Group of men with Kipp & Nowell steam powered threshing machine in front of Nowell barn
- CA CHL CHL_000474
- Pièce
- 1890 - 1920
Photograph consists of a group portrait of men, horses and steam powered threshing machine, standing in front of the Nowell barn. Man on left in group, standing in front of horses with hands in pockets, possibly Chinese.
Signatures:
"Kipp & Nowell first threshing machine / Nowell barn" is handwritten in pencil on back of copy photograph.

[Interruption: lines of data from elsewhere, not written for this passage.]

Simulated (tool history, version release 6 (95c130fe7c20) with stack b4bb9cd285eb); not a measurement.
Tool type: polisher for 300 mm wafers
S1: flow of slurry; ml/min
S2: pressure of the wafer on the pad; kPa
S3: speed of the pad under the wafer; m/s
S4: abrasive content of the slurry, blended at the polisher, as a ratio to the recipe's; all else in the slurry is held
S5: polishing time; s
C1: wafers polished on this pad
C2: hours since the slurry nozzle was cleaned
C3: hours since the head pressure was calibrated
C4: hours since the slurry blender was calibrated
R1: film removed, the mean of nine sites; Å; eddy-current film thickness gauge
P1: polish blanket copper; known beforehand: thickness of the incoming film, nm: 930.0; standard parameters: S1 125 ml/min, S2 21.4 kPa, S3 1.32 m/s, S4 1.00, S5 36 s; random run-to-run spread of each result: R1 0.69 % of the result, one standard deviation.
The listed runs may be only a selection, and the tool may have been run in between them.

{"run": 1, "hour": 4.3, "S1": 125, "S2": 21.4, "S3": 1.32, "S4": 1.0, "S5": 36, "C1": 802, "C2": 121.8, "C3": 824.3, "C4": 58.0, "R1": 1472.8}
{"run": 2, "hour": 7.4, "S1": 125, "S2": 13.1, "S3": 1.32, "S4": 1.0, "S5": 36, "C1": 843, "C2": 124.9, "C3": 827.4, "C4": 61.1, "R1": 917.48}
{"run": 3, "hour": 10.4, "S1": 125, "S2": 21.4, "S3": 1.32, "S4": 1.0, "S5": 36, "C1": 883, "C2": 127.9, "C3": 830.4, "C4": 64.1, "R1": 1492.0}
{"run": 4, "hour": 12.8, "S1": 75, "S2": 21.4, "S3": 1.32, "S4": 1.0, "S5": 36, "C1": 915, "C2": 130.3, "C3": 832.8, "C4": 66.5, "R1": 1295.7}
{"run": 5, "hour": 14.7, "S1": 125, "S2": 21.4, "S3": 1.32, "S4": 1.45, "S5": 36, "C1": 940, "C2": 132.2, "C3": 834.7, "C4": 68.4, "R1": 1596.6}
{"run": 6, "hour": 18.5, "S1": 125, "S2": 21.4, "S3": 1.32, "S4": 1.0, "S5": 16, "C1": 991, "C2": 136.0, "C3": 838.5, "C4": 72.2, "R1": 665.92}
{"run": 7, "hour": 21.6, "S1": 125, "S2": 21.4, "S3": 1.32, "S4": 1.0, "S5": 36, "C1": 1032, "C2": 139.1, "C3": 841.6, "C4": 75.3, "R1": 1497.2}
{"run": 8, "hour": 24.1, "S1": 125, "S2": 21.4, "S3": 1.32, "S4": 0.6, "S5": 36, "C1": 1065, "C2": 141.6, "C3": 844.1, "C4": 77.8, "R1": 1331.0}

Reuben Nowell was born on November 20, 1829 at Bangor, Maine. He went west to California in the gold rush of 1849, and later came to this area in 1857 to work on the Boundary line at Blaine, Washington. Nowell wintered at Chilliwack at an Indian village in a split cedar house in 1858. In the spring of 1858, Reuben Nowell, together with Tom Hicks, built a log cabin to act as a simple stopping place and hotel for miners traveling through. Everybody packed their own blankets. You could always get a meal. They ran that for about four years. According to his obituary later he followed the Caribou excitement in 1858 up the Fraser River. After a short experience in placer mining, he settled in Chilliwack, being the second or third white man in the valley. Nowell pre-empted District Lot 331, Group 2, 162 acres, November 15, 1867 near Five Corners, adjoining the properties of Isaac Kipp and Jonathan Reece at the present site of Chilliwack.